With all due respect to Yogi Berra, I write this as a follow up to an earlier blog on updating beneficiary designations after you are divorced. I encourage you to read that blog as well; the title is "Looking for Something to do Today?"
My family law colleagues at Weber Gallagher and I have become involved in a legal services website called Avvo. One of Avvo's features is a question and answer page where people searching for a lawyer can post a question, and then a lawyer, like me, can post an answer. The questions run the gamut of all areas of the law. Family law is particularly well represented with questions.
A large number of the questions fall into some twist on the following fact pattern: The parties have been divorced, one party is obligated to do something under the marital settlement agreement or equitable distribution order, doesn't do what he or she is supposed to do, and an amount of time goes by and the other side ends up getting screwed. Examples include one side refinancing the mortgage on the former marital residence, signing a deed, transferring stock, signing a Qualified Domestic Relations Order (QDRO), maintaining life insurance, putting money aside for the kids' college; the list goes on.
My point here is that everyone, the parties as well as the lawyers, lets out a big sigh of relief when a divorce decree is entered, but as the title of this post says, "It Ain't Over 'til It's Over." It's not over when the divorce decree is issued; it's over when everything in the marital settlement agreement has been completed, and both sides are fully satisfied there's nothing left to do.
Clients, and divorce lawyers for that matter, tend to lose interest in the case after the decree is issued, but after the decree is when the parties start to see the benefit of the months of work getting all of those provisions into the agreement or equitable distribution order. Ultimately, the client has to be diligent and ask the other side for proof of life insurance or proof of refinancing the mortgage or having money deposited into the kids' 529 accounts, or whatever other obligation the other side is supposed to do.

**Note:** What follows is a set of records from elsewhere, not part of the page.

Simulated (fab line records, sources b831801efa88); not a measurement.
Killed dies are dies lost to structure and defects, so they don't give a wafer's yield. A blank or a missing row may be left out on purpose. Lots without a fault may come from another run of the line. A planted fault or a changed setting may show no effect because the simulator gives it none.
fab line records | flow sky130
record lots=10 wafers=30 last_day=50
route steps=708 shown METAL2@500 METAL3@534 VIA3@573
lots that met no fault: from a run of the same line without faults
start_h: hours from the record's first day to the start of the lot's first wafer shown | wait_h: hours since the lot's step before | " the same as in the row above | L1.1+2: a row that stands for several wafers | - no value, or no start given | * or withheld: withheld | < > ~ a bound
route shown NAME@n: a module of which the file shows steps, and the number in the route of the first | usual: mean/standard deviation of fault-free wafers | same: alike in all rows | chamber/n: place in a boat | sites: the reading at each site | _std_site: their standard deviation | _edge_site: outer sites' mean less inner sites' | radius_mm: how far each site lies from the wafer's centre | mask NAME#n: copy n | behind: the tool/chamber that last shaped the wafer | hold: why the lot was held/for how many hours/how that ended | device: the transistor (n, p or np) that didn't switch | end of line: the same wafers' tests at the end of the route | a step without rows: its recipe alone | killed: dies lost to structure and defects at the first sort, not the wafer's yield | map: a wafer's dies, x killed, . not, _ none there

If something has not been done or if you have been asking the other side for proof that something has been done and it has been ignored, it is time to call your lawyer and get the lawyer involved by either leaning on the other side or by filing a Petition to Enforce the Agreement.
Because if something was supposed to happen and didn't, you, the client, are the one with the mortgage in your name you didn't think was there, no life insurance to cover for lost child support or alimony and no money to pay for college.